11 of 11 people found the following review helpful
on 12 February 2002
I can't add anything more to what has been said already here regarding the general ignorance shown to this band by the music press and general public but what I can add are my thoughts on this collection.
Contained on here are some of the finest moments in English pop music of the eighties. Guitar driven by the excellent Terry Bickers, this is far away from what we know pop today. This is proper music. The House of Love existed in between the end of The Smiths and the start of The Stone Roses. They filled an important gap, but they were more than just a filler group. They should have been bigger than the Roses, I'm not saying they were better, just that they should have been in such a high position by the time the Roses came that they would have eclipsed them.
'Shine On', here in its original glory, is just a perfect moment in British pop music, it just doesn't get better than this. Excellent guitar, stirring melodies and the lyrical genius and vocals of Guy Chadwick combine to make this one of my favourite songs of all time. 'Destroy the Heart' reached the top of John Peels' 'Festive Fifty' in 1988, so therefore it should be no surprise that it is one hell of a pop song. 'Salome' and 'Happy' continue in the same fast-paced, hook-laden guitar style.

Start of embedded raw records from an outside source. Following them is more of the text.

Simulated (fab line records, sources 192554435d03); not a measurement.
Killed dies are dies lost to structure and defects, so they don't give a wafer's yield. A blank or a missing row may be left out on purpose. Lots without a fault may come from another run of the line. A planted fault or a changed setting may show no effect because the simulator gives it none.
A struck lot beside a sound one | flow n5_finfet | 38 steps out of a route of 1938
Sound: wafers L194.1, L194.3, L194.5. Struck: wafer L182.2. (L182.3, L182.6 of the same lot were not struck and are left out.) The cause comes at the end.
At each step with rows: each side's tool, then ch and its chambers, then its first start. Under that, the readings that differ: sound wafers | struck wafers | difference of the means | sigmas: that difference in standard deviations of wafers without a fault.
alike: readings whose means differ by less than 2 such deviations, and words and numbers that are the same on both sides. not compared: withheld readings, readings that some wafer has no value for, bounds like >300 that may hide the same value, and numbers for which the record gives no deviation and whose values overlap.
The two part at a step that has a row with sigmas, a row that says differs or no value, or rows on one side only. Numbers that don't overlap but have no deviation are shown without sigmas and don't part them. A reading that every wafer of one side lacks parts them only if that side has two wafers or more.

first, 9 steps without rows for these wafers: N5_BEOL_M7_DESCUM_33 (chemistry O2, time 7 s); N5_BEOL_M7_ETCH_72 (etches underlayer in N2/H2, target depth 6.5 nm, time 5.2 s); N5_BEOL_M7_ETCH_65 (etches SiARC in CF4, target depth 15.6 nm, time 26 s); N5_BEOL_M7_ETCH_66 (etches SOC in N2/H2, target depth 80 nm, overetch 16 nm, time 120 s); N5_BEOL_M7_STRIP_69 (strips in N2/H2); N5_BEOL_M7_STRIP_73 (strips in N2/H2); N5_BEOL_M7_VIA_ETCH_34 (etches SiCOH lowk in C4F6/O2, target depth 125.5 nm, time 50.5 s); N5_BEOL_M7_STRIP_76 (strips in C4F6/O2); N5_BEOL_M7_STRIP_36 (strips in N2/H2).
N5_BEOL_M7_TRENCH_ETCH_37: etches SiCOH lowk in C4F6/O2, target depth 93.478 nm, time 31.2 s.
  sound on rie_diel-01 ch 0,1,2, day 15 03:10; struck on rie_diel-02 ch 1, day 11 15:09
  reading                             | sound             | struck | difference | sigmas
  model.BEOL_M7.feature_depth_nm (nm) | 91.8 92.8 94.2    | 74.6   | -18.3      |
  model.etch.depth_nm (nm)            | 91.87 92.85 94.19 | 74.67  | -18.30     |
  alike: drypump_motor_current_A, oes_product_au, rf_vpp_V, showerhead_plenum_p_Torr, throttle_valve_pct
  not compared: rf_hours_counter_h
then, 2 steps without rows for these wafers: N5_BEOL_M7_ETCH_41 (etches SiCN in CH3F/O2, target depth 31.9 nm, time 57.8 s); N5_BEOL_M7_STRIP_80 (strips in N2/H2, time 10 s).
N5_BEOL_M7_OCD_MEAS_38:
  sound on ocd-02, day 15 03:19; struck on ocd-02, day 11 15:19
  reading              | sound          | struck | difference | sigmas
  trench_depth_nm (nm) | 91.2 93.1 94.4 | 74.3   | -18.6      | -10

But there are quieter moments on this album too. Quiet love songs, soft melody tracks, songs about pain and frustration. So all in all a perfect combination and the voice of Andrea, their German female co-vocalist provides a perfect counter-balance to Guy's on certain songs, she even gets to sing a song by herself and it's pretty good stuff too.
For all fans of guitar pop like The Smiths and The Stone Roses, give this album a go. When I listen to the House of Love I sometimes like to describe them as a mix between Echo and the Bunnymen and James, if there can be such a thing! So fans of these two groups may also like to take a look. For people like me who followed the House of Love avidly then this is a great addition to our collections.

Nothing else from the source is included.